Paul Weller
Born on 25 May 1958 in Woking, Surrey, Paul Weller is one of the most influential British musicians of the past fifty years — a songwriter, guitarist and singer whose restless creative ambition has driven him through three distinct and celebrated chapters without once standing still. The Daily Telegraph described him as someone whose career has been “as varied, long-lasting and determinedly forward-looking” as any British solo artist in history.
He achieved his first cultural breakthrough as the architect of The Jam — the Woking punk-mod band who became the most important British group of the late 1970s and early 1980s, scoring eighteen consecutive top forty singles and a string of albums that captured a generation. At the height of their success, he dissolved the band and started again. The Style Council, formed with Mick Talbot in 1982, was a wilfully different proposition — jazz, soul, Continental sophistication and political conscience, replacing guitar rock with something more exploratory and harder to categorise. It earned him a new audience and produced some of the most elegant British pop of the decade.

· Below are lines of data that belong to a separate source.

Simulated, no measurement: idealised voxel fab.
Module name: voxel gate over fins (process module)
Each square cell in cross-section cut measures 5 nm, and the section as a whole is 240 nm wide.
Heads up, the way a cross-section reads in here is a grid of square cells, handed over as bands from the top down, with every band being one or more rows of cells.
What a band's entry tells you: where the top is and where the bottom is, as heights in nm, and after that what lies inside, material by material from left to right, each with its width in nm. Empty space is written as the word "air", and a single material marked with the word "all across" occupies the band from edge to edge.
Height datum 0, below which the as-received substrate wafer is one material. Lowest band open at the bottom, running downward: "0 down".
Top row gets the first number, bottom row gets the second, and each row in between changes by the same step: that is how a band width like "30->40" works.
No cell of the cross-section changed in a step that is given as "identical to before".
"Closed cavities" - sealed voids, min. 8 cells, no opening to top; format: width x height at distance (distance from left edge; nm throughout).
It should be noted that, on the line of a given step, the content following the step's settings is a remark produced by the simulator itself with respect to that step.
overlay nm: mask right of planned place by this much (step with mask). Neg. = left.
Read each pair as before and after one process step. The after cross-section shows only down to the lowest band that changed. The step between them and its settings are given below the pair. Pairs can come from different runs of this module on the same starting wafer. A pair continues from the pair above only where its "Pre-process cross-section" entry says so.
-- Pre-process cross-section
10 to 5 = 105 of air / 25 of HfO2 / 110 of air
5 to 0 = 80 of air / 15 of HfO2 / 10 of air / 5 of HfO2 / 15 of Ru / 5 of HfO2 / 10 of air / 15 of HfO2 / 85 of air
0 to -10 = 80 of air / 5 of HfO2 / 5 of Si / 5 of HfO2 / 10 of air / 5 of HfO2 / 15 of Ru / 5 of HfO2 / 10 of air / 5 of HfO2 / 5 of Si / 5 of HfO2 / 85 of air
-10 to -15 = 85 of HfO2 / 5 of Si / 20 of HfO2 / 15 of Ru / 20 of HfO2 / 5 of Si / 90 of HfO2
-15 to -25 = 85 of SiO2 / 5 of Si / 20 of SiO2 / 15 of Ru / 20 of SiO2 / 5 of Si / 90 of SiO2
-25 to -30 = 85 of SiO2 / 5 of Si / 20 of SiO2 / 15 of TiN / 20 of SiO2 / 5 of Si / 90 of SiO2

His solo career, begun in 1991, produced a third reinvention that surprised everyone. Wild Wood (1993) and Stanley Road (1995) restored him to the centre of British music at precisely the moment Britpop was looking for its spiritual father, and the decades since have seen him release some of his most adventurous and critically admired work — including Fat Pop (2021) and 66 (2023), the latter entering the UK album chart at number one. He has won four Brit Awards, including Best British Male twice and the Outstanding Contribution to Music award in 2006.
Paul’s connection to Monks Road Records runs through decades of friendship and musical kinship with Dr Robert and the wider circle of artists the label calls its own. He contributed vocals and writing to the Monks Road Social album Rise Up Singing! (2022), appearing on the lead single — a spiritual call to arms written with Dr Robert and Miles Copeland that Dr Robert described as Paul “instantly getting the vibe.” His presence on that record is not a cameo. It is the Modfather among friends, doing what he has always done: making music that matters.